Arguably Australia’s most celebrated labour focused feature film, Strikebound is a gritty and emotionally powerful film about the 1937 stay-in strike at the private Sunbeam Colliery in the Victorian township of Korumburra. Based on historical characters and events, the film charts the struggle by Korumburra miners to win better pay and conditions in what was one of the most fractured and difficult coal mines in the country.
The film revolves around the two main protagonists, miner Watty Doig, played by Chris Haywood and his wife Anges Doig, played by Carol Burns. Watty, a committed communist, becomes the spokesperson and de facto leader of the sit-in, while his wife Agnes, a local Salvation Army member, becomes a union organizer and establishes the Women’s Auxiliary. Still suffering the lingering effects of the Great Depression, this was the first sit-in at an Australian mine and its success followed the watershed 1934 strike at the nearby Wonthaggi State Coal Mine. Together, these two victories became an inspiration for Australian workers in their struggle to claw back the terrible losses inflicted on the working class during the Great Depression.

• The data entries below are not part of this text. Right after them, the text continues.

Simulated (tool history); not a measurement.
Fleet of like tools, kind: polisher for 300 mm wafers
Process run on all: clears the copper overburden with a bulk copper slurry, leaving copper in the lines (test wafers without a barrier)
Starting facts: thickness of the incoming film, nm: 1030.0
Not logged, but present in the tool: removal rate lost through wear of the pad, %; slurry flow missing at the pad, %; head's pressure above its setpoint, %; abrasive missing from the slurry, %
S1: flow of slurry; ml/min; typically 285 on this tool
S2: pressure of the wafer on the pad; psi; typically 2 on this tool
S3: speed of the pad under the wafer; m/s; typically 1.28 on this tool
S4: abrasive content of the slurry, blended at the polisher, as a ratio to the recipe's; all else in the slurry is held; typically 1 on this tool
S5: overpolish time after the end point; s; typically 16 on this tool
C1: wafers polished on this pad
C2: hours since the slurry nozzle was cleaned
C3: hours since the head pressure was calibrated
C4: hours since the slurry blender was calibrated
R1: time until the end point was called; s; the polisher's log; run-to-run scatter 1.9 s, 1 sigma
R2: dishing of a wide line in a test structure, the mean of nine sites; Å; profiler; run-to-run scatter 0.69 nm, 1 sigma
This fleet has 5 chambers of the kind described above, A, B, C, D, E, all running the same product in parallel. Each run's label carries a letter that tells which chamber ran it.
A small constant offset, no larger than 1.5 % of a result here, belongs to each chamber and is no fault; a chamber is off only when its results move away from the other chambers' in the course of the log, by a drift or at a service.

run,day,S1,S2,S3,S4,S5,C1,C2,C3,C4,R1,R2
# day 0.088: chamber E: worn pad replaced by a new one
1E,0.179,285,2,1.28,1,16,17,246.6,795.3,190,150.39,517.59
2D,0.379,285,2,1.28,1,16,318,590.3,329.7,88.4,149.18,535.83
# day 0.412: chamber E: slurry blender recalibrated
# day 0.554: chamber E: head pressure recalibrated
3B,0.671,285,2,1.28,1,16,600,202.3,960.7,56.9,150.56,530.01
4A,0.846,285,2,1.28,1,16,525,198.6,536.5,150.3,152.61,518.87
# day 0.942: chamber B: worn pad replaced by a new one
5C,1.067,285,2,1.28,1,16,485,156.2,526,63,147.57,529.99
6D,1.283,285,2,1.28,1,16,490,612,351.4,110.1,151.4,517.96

The film has a deep authenticity about it, a rawness and honesty that underscores the deep humanity and dignity of coal miners and their staunch communities. The realist aesthetic of the film is highlighted by the opening scene of the narrative, which is shot in a real coal mine in what is now the Eastern Area Tourist Mine in Wonthaggi. The closed and flooded mine was re-opened by retired local miners over a period of many months and imbues the film with an authenticity and commitment to realism that continues throughout the film.
The film’s social realist documentary style is underscored by the opening and closing scenes in which an interview with the real Watty and Agnes Doig permeates the film with grassroots activism and a call to arms when Agnes states: “I’m proud to be a member of the working class. They’ve done heroic things and they’ll do more heroic things.”
Strikebound was written and directed by Richard Lowenstein, a 25 year old graduate of Swinburne School of Film and Television. Given the scale, complexity and expense of feature filmmaking, this film is an extraordinary achievement for a young filmmaker. Indeed it would be an extraordinary achievement for a filmmaker of any age. The film was shot by fellow Swinburne graduate Andrew de Groot, a young and talented cinematographer, who crafted the exquisitely gritty and atmospheric doco-realism style that affords the film its raw emotional power. The film was based on material created by the director’s mother Wendy Lowenstein, including Weevils In The Flour and an unpublished novel Dead Men Don’t Eat Coal. 
As highlighted by Terry Hayes in his excellent extended analysis of Strikebound and its making, this is one of the few Australian feature films to take an overtly political perspective on serious social concerns. Lowenstein himself wanted to make an ‘unashamedly political film’ that countered the prevailing apolitical approach of Australian filmmaking. The filmmaker also drew parallels between a labour movement under attack in the 1930s with similar opposing forces in the 1980’s when the film was released, such as Margaret Thatcher’s war on coal mining unions in the United Kingdom.  The film is unique in its bold acknowledgement and exposition of the existence of class division in Australia and the resultant allocation of winners and losers in the social system – a topic often ignored or glossed over by the establishment feature film industry in Australia.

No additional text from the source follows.